The key difference is that you have to say: "if I can type $M_2$ and $M_1→M_2$ then I can type $M_1$". This is often not true in non-intersection types because a term can be duplicated:

$$ (\lambda x.Mxx)N → MNN$$

and then typing $MNN$ means that you can type both occurrences of $N$ but not with the same type, for example $$M:T_1→T_2→T_3 \qquad N:T_1 \qquad N:T_2$$ With intersection types you can transform this into: $$M:T_1\wedge T_2→T_1\wedge T_2→T_3 \qquad N:T_1\wedge T_2$$ and then the crucial step is now really easy: $$(\lambda x.Mxx):T_1\wedge T_2→T_3 \qquad N:T_1\wedge T_2$$ so $(\lambda x.Mxx)N$ can by typed with intersection types.

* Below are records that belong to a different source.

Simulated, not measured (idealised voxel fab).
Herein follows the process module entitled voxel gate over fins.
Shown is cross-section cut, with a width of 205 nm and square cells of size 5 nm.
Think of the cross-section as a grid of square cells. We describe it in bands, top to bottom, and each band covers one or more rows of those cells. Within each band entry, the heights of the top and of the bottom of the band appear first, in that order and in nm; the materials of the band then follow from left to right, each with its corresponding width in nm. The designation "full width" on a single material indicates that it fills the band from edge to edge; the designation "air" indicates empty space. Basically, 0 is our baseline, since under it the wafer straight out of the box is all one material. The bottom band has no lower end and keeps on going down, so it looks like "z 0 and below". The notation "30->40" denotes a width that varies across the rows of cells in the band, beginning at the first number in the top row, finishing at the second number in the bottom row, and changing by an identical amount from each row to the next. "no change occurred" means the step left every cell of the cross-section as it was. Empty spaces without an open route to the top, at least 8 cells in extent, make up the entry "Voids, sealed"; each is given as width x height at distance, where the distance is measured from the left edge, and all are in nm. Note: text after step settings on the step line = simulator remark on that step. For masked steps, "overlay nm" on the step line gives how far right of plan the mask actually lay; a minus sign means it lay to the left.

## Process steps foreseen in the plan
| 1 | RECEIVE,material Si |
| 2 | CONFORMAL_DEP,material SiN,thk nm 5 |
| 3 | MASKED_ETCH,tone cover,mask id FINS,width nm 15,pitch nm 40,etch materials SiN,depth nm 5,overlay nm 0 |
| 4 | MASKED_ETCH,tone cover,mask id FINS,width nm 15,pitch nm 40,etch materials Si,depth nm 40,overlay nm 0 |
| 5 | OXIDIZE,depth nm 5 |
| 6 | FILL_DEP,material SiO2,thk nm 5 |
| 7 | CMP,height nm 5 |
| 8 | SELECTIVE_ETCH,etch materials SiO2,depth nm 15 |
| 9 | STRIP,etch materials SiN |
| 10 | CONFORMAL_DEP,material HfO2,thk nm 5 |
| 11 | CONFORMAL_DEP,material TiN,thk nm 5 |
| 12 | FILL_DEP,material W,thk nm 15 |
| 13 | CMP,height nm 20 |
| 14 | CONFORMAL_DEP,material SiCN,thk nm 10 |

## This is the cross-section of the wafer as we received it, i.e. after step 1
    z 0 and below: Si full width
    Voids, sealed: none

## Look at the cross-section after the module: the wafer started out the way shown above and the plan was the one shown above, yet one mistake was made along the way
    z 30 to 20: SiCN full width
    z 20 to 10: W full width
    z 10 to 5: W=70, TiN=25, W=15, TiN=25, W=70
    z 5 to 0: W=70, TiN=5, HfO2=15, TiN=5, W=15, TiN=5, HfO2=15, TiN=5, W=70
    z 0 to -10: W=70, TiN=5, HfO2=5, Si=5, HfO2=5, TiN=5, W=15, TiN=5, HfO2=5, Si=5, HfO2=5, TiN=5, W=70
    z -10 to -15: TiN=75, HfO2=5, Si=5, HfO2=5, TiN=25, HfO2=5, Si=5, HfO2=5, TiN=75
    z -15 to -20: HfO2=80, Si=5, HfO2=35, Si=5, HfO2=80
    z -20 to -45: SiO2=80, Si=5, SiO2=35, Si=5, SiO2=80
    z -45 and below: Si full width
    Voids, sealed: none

Now about union types: suppose you can type $(\lambda x.xx)(\lambda y.y)$ with some union type, then you can also type $\lambda x.xx$ and then get for some types $S, T_1, \dots$ $$x : T_1\vee T_2 \vee \dots \vee T_n ⊢xx:S$$ But you still have to prove that for every $i$, $x:T_i⊢xx:S$ which seems impossible even is $S$ is an union type.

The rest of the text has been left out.